# Instructions

*Text Adventure Games* are games in which the player interacts with a rich world only through text. Text adventure games predate computers with graphics. However, in many ways they are more complex than conventional video games because they can involve complicated interactions (e.g., "build a rope bridge") that require a fair amount of imagination. Indeed, text adventure games are used as [research testbeds](https://arxiv.org/abs/1909.05398) for natural language processing agents.

The canonical text adventure game is [Zork](https://en.wikipedia.org/wiki/Zork), in which the player discover an abandoned underworld realm full of treasure. You can find online playable versions.

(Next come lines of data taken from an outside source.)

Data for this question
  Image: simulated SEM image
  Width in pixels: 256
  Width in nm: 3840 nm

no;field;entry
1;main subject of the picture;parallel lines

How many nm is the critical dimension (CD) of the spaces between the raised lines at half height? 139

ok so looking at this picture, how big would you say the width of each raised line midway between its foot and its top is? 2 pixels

A text game is made up of individual locations--also called "rooms", though they need not be indoor enclosed spaces as the term might imply. The agent can move between rooms and interact with objects by typing in short commands like "move north" and "take lamp".

In this assignment, we will use a special package that implements text worlds for testing agents: [TextWorld-Express](https://github.com/cognitiveailab/TextWorldExpress). Textworld-Express simplifies text worlds in a few ways: it uses a reduced set of text commands, and rooms laid out in a grid.
TextWorld-Express also implements a few different game objectives, such as cooking, and searching for coins.
TextWorld-Express generates world configurations, so we will need to implement algorithms that are able to complete different game objectives in different world configurations.

In this assignment, our agents will play a custom game wherein the agent must locate a ghost that cannot be directly observed based on noises that can be perceived with some probabilistic uncertainty.

**We will be implementing and using Bayesian Networks for this part of Assignment 3.**

You are prohibited from using any python package that does not come default with Python, except `textworld-express`, `graphviz`, and `pydot`, which are loaded as part of this notebook.

**Notes:**
- If you break execution of a cell running the game engine, you may put TextWorld-Express in an un-recoverable state. If this happens, you will need to reset your kernel/runtime.
- In the Map Reader game, you **can** use the map information.
- ***DO NOT REMOVE ANY COMMENTS THAT HAVE `# export` IN THEM. THE GRADING SCRIPT USES THESE COMMENTS TO EVALUATE YOUR FUNCTIONS. WE WILL NOT AUDIT SUBMISSIONS TO ADD THESE. IF THE AUTOGRADER FAILS TO RUN DUE TO YOUR MODIFICATION OF THESE COMMENTS, YOU WILL NOT RECEIVE CREDIT.***


# Install

Install the TextWorld-Express engine, and graphviz and pydot for visualization.

In [None]:
%pip install gymnasium
%pip install textworld-express
%pip install graphviz
%pip install pydot

Collecting gymnasium
  Downloading gymnasium-1.0.0-py3-none-any.whl.metadata (9.5 kB)
Collecting farama-notifications>=0.0.1 (from gymnasium)
  Downloading Farama_Notifications-0.0.4-py3-none-any.whl.metadata (558 bytes)
Downloading gymnasium-1.0.0-py3-none-any.whl (958 kB)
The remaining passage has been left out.